With an isotopic object we're not forced to give back something that resolves directly. (We can even stop it from resolving at all without some kind of mitigation--if we wanted to.)

The object could handle conditionality in the abstract without ever needing to define what true or false "is". An object with a THEN method could be thought of as truthy... and one with an ELSE method can be thought of as falsey...but you don't have to use those words.

It seems this could cover things like if 1 < 2 [print "Less"] -- because IF just says it's interested in isotopic objects and wants to communicate with them, vs. force them to reify into a value. Should it get an isotopic object it would look for a THEN method. If it didn't have one it would look for an ELSE method and if so reject it. If it had neither, it would look for a REIFY method and test the result for NULLness as a last resort.

...But What Would A Logic Variable Be, Then?

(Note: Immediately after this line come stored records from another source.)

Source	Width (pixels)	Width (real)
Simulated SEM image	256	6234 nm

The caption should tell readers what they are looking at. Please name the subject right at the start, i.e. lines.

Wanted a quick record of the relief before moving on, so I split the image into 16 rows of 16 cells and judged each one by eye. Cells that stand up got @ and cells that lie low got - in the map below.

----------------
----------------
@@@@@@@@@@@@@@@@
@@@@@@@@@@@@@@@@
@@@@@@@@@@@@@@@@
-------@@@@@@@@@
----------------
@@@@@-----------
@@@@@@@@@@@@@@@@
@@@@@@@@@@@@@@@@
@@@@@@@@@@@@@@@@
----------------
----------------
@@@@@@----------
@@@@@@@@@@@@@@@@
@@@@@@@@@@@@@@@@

So then you have the question of what this does:

>> var: 1 < 2
== ???

Or this:

>> var: true
== ???

Isotopic objects are ephemeral, and not supposed to be stored in variables--at least not at all casually. They exist to fill in representational gaps.

Building on the proposed "assign methodization", we could say that the isotopic object gets a unique pass to write the ~true~ and ~false~ isotopes into the variable they are assigned to. But that these would error on ordinary access.

>> var: 1 < 2
== ~true~  ; isotope

>> var
** Error: var is ~true~ isotope

Then we could give you special accessors for dealing with logic variables... true? and false? These would detect specifically the true/false isotopes and close the loop...giving you back isotopic objects that could be used conditionally... and which could rewrite the ~true~ and ~false~ isotopes into variables if need be.

>> var: 1 < 2
== ~true~  ; isotope

>> if var [print "You'd get an error on the isotope"]
** Error: var is a ~true~ isotope (use TRUE? or FALSE? to test)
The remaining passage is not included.